On Sunday night, Rolling Stone magazine published a report from the Columbia University Graduate School of Journalism detailing the many failures of its University of Virginia rape story.
In conjunction with that report, the writer who brought us Jackie’s tale, Sabrina Erdely, issued an apology for her slipshod work. But in her statement Erdely apologized to everyone but those she hurt the most, the members of Phi Kappa Psi whose lives she so seriously impacted.
Erdely noted that the last few months have been “the most painful of my life.” She continued, saying, “Reading the Columbia account of the mistakes and misjudgments in my reporting was a brutal and humbling experience.”
“I want to offer my deepest apologies,” the writer added, “to Rolling Stone’s readers, to my Rolling Stone editors and colleagues, to the U.V.A. community, and to any victims of sexual assault who may feel fearful as a result of my article.”

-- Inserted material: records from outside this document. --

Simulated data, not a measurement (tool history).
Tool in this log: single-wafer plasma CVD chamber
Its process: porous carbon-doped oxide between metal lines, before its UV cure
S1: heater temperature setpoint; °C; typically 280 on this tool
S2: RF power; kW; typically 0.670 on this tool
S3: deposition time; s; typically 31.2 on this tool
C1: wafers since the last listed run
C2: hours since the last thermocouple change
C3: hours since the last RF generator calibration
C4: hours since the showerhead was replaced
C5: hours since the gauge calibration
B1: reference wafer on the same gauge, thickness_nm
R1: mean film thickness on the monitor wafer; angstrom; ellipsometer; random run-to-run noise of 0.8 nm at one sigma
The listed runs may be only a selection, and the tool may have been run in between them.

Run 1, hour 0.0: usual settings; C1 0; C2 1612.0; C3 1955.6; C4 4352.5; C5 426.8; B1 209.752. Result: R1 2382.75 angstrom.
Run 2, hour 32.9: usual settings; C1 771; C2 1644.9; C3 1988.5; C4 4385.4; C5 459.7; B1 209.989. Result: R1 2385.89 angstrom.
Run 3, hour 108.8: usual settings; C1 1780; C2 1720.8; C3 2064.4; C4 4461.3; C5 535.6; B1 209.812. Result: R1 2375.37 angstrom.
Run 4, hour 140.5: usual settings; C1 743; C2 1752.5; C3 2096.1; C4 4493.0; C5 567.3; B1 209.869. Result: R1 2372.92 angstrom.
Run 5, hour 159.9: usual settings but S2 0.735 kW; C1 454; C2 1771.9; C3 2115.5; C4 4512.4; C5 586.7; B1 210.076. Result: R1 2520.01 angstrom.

But notice what group is missing in that apology? Erdely does not mention the one group that was most negatively affected by her story; the members of Phi Kappa Psi, the fraternity whose members she accused of rape.
By contrast, the statement by the University of Virginia’s president was exactly on point about the effect of Erdely’s article.
UV President Teresa A. Sullivan said that the story “did nothing to combat sexual violence, and it damaged serious efforts to address the issue.”
“Irresponsible journalism unjustly damaged the reputations of many innocent individuals and the University of Virginia,” Sullivan said. “Rolling Stone falsely accused some University of Virginia students of heinous, criminal acts, and falsely depicted others as indifferent to the suffering of their classmate.”